Crystal: [RFC] Change tuple syntax to use parentheses

Created on 2 Mar 2016 · 28Comments · Source: crystal-lang/crystal

Right now tuple literals use curly braces:

{1, 2, 3}

What do you think if we change it to parentheses?

(1, 2, 3)

The rational for this is (in no specific order of importance):

According to Wikipedia: "Tuples are usually written by listing the elements within parentheses "()" and separated by commas; for example, (2, 7, 4, 1, 7) denotes a 5-tuple. Sometimes other symbols are used to surround the elements, such as square brackets "[ ]" or angle brackets "< >". Braces "{ }" are never used for tuples, as they are the standard notation for sets."
Parentheses are usually used in other languages for tuples, for example in Python, Rust, Julia and Swift (however, Erlang and Elixir use curly braces)
Parentheses feel more lightweight... but this is probably subjective
You could pass a tuple to a method without extra parentheses: foo (1, 2) instead of foo({1, 2}). It's definitely just a small gain.

In the future we could have a named tuple type, written as (x: 1, y: 2). You can think a NamedTuple is to a Hash what Tuple is to Array. We could introduce **args in method definitions and ** for splats, similar to Ruby, so you could do, for example:

def bar(x = 1, y = 2)
end

def foo(**args)
  bar(**args)
end

foo(x: 1, y: 2) # works, args will be (x: 1, y: 2) and when splatted it will match bar
foo(x: 1, z: 2) #  will match foo, but won't match bar, so compile error

a = (x: 1, y: 2)
foo(**a) # works

The above will make the delegate macro (or any other similar macro) to work in more cases (the block handling case still remains an issue). Of course, changing a tuple syntax to use parentheses isn't related to this, but we would need to find a way to write named tuple literals, but {x: 1, y: 2} already means a hash literal.
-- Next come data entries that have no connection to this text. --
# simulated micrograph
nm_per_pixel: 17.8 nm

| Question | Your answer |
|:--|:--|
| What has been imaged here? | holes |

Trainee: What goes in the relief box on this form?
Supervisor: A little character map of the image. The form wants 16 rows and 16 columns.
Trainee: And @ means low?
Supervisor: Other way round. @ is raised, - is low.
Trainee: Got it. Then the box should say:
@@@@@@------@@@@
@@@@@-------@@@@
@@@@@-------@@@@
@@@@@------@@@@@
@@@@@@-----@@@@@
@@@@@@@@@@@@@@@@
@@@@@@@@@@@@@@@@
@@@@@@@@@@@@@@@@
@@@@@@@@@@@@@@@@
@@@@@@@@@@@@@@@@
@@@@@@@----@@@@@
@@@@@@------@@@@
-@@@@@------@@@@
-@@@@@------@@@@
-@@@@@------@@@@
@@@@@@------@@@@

As in other languages, to write a single-element tuple you have to write:

(1, ) # note the trailing comma

to distinguish it from a grouping expression, but this usage shouldn't be frequent.

The cons is that there's code out there that uses curly braces and would need to upgrade. We could make a release that accepts both syntaxes, and have the formatter upgrade the code to the new syntax.

Another cons is that to specify an array of tuple, right now you do Array({Int32, String}), but with the new syntax it's Array((Int32, String)). The double parens are needed, otherwise Array(Int32, String) is "wrong number of type arguments".

draft compiler

Source

asterite

👍7 👎1

All 28 comments

I think it might be slightly confusing and conflate with function calls, especially since parens on function calls are optional. I personally don't mind the {} syntax.

refi64 on 2 Mar 2016

I dont mind the curly braces, maybe because I associate tuples with Erlang. I like that it looks different than grouping (maybe?).

Curly braces are also used as block delimiter, and using parens could help remove some confusion, or compiler limitation, for example p {a, b} doesn't compile.

So, why not? I don't mind the parens either.

ysbaddaden on 2 Mar 2016

Naive (and total ignorant question), how this affects the constructor/usage of Class{}, like Set{1, 2} or Array{1, 2, 3}?

The other is a detail (subtle, actually) about foo(args) vs foo (tuple) that might appear confusing on a quick review of some code, making a single space the difference between an error or working code, in which case the error being presented should be clear about it :sweat_smile:

Beyond that, I don't mind.

luislavena on 3 Mar 2016

From all the options I prefer the angle bracket.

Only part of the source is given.